Question

A 22g bullet traveling 210 m/s penetrates a 2.0kg block of wood and emerges going 150m/s. If the block were stationary on a frictionless plane before the collision, what is the velocity of the block after the bullet passes through

Answer 1

The final velocity of the block after the bullet passes through is 0.66 meters per second.

Step-by-step explanation:

The interaction between the bullet and the block of woods is a clear example of a perfectly inelastic collision, which can be modelled after the Principle of Momentum Conservation. There are no external forces exerted on the bullet-block system. The equation describing the collision is described below:

`m_(B)\cdot v_(B,o) + m_(W)\cdot v_(W,o) = m_(B)\cdot v_(B,f) + m_(W)\cdot v_(W,f)`

Where:

`m_(B)`,
`m_(W)`- Masses of the bullet and the block of wood, measured in kilograms.

`v_(B,o)`,
`v_(W,o)` - Initial speeds of the bullet and the block of wood, measured in meters per second.

`v_(B,f)`,
`v_(W,f)`- Final speeds of the bullet and the block of wood, measured in meters per second.

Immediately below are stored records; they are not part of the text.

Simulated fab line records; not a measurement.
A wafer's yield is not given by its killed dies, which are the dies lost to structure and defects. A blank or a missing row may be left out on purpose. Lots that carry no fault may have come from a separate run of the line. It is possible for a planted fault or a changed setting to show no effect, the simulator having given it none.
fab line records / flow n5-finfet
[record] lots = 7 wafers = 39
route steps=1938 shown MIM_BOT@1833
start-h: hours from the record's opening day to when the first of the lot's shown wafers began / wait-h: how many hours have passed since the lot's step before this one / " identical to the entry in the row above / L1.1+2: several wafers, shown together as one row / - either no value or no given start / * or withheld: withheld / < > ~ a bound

The final speed of the block is cleared:

`v_(W,f) = (m_(B)\cdot (v_(B,o)-v_(B,f))+m_(W)\cdot v_(W,o))/(m_(W))`

`v_(W,f) = v_(W,o) + (m_(B))/(m_(W)) \cdot (v_(B,o)-v_(B,f))`

If
`v_(W,o) = 0\,(m)/(s)`,
`m_(B) = 0.022\,kg`,
`m_(W) = 2\,kg`,
`v_(B,o) = 210\,(m)/(s)` and
`v_(B,f) = 150\,(m)/(s)`, then the final velocity of the block after the bullet passes through is:

`v_(W,f) = 0\,(m)/(s)+\left((0.022\,kg)/(2\,kg)\right)\cdot \left(210\,(m)/(s)-150\,(m)/(s) \right)`

`v_(W,f) = 0.66\,(m)/(s)`

The final velocity of the block after the bullet passes through is 0.66 meters per second.